Daniel F
Daniel F

Reputation: 14399

How to reference a slice/view of a numpy array

An answer I gave earlier raised a question for me: Is it possible to reference a view or slice of a numpy array without repeating a bunch of brackets?

For instance, in the answer I used s=np.argsort(u) and then did all my calculations on a 'virtually' sorted u[s]. I've had situations where I then needed a boolean mask of that array, giving something akin to u[s][mask]. For bigger data I might have a mask of a mask of a mask . . . until things start to look like the end of an episode of Scooby Doo.

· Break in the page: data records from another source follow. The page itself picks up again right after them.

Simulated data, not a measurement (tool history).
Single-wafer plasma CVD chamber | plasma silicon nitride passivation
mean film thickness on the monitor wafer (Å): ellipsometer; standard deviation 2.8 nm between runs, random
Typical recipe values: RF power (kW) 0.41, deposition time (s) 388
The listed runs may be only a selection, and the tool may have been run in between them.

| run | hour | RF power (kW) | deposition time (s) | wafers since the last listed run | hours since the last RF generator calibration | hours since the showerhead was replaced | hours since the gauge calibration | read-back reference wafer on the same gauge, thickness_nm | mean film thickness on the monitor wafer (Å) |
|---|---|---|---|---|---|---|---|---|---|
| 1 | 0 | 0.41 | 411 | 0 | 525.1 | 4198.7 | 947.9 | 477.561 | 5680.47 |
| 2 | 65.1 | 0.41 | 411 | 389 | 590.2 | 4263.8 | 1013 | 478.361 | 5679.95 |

But if I assign that array to a variable b=a[s][mask] and change b, a does not change, so I end up carrying a pile of brackets through my calculations. I've tried various arrangements of uv=u.view()[s] but it seems .view() only makes a view of the whole array. Is there another method I am missing?

Upvotes: 4

Views: 943

Answers (1)

John Zwinck
John Zwinck

Reputation: 249462

You may not be able to solve the simple case of u[s] but in more complex cases like u[s][mask] you can:

t = s[mask]
u[t] # same as u[s][mask]

That is, you can simplify your mask to a single variable, but you may not be able to get rid of it completely, unless perhaps you want to write your own wrapper class with __getitem__ and __setitem__.